[Part I] presents a general picture of the emergency period following the fire, together with a description of the structure of the relief organization and the different phases through which it passed. This part serves as a background for the rehabilitation studies that follow.
[Part II] is a presentation of the methods of rehabilitation, followed by some facts obtained from a tabulation of the case records of the Rehabilitation Committee.
Two of the most important forms of rehabilitation, business and housing, are analyzed in detail in [Parts III] and [IV]. These parts illustrate methods, and they also show actual results of rehabilitation, which were learned by following into their homes at a later period a certain number of the families helped.

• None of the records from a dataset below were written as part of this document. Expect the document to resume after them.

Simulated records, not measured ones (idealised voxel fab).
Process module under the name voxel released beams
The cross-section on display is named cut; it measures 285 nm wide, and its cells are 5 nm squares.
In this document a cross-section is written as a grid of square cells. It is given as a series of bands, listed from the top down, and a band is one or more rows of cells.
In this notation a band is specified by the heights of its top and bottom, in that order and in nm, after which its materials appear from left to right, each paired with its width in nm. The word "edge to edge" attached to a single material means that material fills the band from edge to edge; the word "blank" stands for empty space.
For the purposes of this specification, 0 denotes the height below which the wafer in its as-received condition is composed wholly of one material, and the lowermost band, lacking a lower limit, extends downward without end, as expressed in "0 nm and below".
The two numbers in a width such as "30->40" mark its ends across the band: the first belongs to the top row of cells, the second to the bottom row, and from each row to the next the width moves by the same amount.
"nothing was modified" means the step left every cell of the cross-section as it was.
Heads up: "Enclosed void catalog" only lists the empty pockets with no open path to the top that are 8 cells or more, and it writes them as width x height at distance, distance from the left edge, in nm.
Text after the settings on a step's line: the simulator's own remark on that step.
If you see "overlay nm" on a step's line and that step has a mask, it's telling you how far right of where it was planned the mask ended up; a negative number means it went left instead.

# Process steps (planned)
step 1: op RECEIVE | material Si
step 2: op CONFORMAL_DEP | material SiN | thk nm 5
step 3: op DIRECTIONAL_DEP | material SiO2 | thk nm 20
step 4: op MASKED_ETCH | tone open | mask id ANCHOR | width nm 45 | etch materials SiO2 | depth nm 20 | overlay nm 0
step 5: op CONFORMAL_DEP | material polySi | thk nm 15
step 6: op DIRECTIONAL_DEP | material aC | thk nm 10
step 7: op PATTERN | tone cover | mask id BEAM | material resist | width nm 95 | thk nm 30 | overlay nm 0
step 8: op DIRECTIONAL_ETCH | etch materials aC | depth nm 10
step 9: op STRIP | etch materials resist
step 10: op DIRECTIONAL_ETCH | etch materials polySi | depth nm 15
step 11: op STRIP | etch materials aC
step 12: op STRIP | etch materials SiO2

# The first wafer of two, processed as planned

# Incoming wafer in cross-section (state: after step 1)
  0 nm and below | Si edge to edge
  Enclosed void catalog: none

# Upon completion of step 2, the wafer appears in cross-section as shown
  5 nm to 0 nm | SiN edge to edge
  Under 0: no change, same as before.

A study of the families under care of the Associated Charities since the work of the Rehabilitation Committee ceased gives the data for [Part V]. This was made to determine the character of the dependency, how much was due to the disaster itself, how much to faulty rehabilitation work, how much was inevitable. The work of the Associated Charities is indeed only a prolongation of the rehabilitation effort.
The last inquiry, [Part VI], was into that saddest and least hopeful of all forms of rehabilitation, the permanent care of the aged and infirm. To call it rehabilitation seems a misnomer. The methods, the number of persons involved, their character, and other items are considered. Also the attempt is made to determine how far present dependence was inevitable, or accelerated, or actually caused by the change of circumstances due to the fire and to the additional burdens put upon relatives and friends who in the ordinary course of events would themselves have assumed the duty.
This summary reveals not alone what these studies contain but also what they omit. They do not comprise a complete history of the San Francisco relief work. A bird’s-eye view of that work is given in the Sixth Annual Report of the American National Red Cross. They present, rather, certain important and significant phases of rehabilitation with a sketch of the organization structure. And they present these not primarily for any reason of historical interest but in the hope that they may help concretely and suggestively in solving problems of family rehabilitation in connection with disasters, small and large, which in the future may confront the American National Red Cross, citizens’ committees, and relief agencies of every kind.
The full measure of results cannot be given in this Relief Survey. The acumen of no group of investigators, no matter how broad in their sympathies, or how trained to their work, can probe to the heart of a community to find the main arteries through which it has drawn its full life. The people were sound at the core. They had an instinct for adventure. Their own sanity, their self-reliance and faith in the future made them ready to rebound from fortune’s sudden blow. But in the wearying days that followed in the wake of the first efforts at recuperation, the adventurous spirit flagged under the strain and the ugliness of life. It was then that the city called on men whom it had bred, to uphold the courage and maintain the spirit of independence of its weaker citizens. The men who responded because they treasured San Francisco, their city, have shown, as this study proves, what sustained and co-operative effort can achieve.